I want to prove the following construction of a function over the Poincaré disk is not an isometry. Let $X$ the Poincaré disk and $\partial X$ the boundary of $X.$ For $a \in \partial X$ (a point at "infinity") and a positive number $\varepsilon$ we considerer $f_{a,\varepsilon} \colon X \to X$ as follows: $p \mapsto f_{a,\varepsilon}(p)$ where $f_{a,\varepsilon}(p)$ is such that we move to the "right" over the horocycle that contains $p$ and $a.$
My claims is the previous function is not an isometry, because the length of an arc of a horocycle between two points is longer than the length of the line segment between those two points. But I am not able to prove my claim. If you dont understand the function maybe with the following draw it will be clear.

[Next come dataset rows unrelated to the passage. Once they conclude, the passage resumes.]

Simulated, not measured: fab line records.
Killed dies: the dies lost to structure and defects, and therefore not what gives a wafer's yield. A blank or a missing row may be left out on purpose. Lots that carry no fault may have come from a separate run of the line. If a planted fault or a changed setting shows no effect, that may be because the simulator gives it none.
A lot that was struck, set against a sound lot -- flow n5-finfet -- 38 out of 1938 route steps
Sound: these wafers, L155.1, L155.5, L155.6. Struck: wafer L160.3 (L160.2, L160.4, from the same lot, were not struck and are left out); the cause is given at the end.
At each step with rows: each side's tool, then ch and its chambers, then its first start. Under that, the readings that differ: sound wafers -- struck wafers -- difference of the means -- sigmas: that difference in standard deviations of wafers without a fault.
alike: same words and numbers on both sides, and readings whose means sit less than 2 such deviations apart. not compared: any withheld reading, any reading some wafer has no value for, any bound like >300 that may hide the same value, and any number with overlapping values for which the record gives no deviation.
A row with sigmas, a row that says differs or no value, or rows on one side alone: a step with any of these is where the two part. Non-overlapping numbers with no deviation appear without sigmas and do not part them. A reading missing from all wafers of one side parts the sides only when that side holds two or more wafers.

In the previous image $H_p$ is the horocycle that contains $a$ and $p.$ Then I want prove the hyperbolic distance between $p$ and $q$ is different than the hyperbolic distance between $f_{a,\varepsilon}(p)$ and $f_{a,\varepsilon}(q).$
I presume, from the picture and the notation, that the distance along the horocycle that one moves when going from $p$ to $f_{a,\epsilon}(p)$ is equal to $\epsilon$.
To prove that $f_{a,\epsilon}$ is not an isometry, it would be easiest to work in the upper half plane model using $a=\infty$, in which the horocycles are the horizontal lines $y=y_0$ along which the horocyclic distance is $\Delta x / y_0$. We may take $p = (0,1)$ and so $H_p$ is the $y=1$ horocycle. Take $q=(0,y_0)$, and so $H_q$ is the $y=y_0$ horocycle, where $y_0 \ne 1$. We have $d(p,q) = \ln|y_0|$, and $A = f_{a,\epsilon}(p) = (\epsilon,1)$, and $B = f_{a,\epsilon}(q) = (\epsilon y_0,y_0)$.
Every distance mimizing line segment from the $y=1$ horocycle $H_p$ to the $y=y_0$ horocycle $H_q$ is a "vertical" line segment in the upper half plane, from a point $(x,1)$ to the point $(x,y_0)$, all having the same length $\ln|y_0|$. Every "nonvertical" path from a point on $H_p$ to a point on $H_q$ has length strictly larger than $\ln|y_0|$. Since the points $A$ and $B$ do not lie on the same vertical segment (because $\epsilon \ne \epsilon y_0$), every path between those two points $A,B$ has length strictly larger than $\ln|y_0|$; its not hard to prove this by simply looking at the path length integral for any parameterized path from $A$ to $B$, and using the fact that the path must have a nonvertical tangent line along a subinterval of the parameter interval. It follows that $f_{a,\epsilon}$ is not an isometry.